In August 2017, we travelled across Central Mongolia over a period of 10 days. Our journey took us through National Parks, a lush forest, desolate valleys, nondescript towns, forgotten cities, and of course Ulaanbaatar. It was a trip of a lifetime and it has taken me a rather long time to complete our account (link of story so far) of our Mongolian journey. I’ve finally reached the last day of our trip and I hope you’ve enjoyed reading about our travels as much as I’ve enjoyed reminiscing about them.

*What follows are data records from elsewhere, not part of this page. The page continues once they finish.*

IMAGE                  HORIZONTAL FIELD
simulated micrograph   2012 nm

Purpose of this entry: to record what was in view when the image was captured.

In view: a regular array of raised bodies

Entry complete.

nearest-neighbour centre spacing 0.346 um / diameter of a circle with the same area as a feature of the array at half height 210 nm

Domestic tourism has grown in recent years in Mongolia. According to Boggi, our guide, many Mongolians have started exploring their country. And sure enough, we had seen domestic tourists line up, in their 4WD, at popular tourist landmarks. Outside the Erdene Zuu Monastery, some tourists had dressed in royal robes — probably rented from the stalls that dot the sidewalk. Back then, I didn’t notice the similarity between the noble woman’s costume and Queen Amidala from the Star Wars movie. Surprisingly, Basil (an avid Star Wars fan) didn’t notice it either.
We also spotted a bunch of kids dressed in royal silks. Unlike the adults, they took their role as royals pretty seriously and stood with fierce expressions at the entrance of the monastery.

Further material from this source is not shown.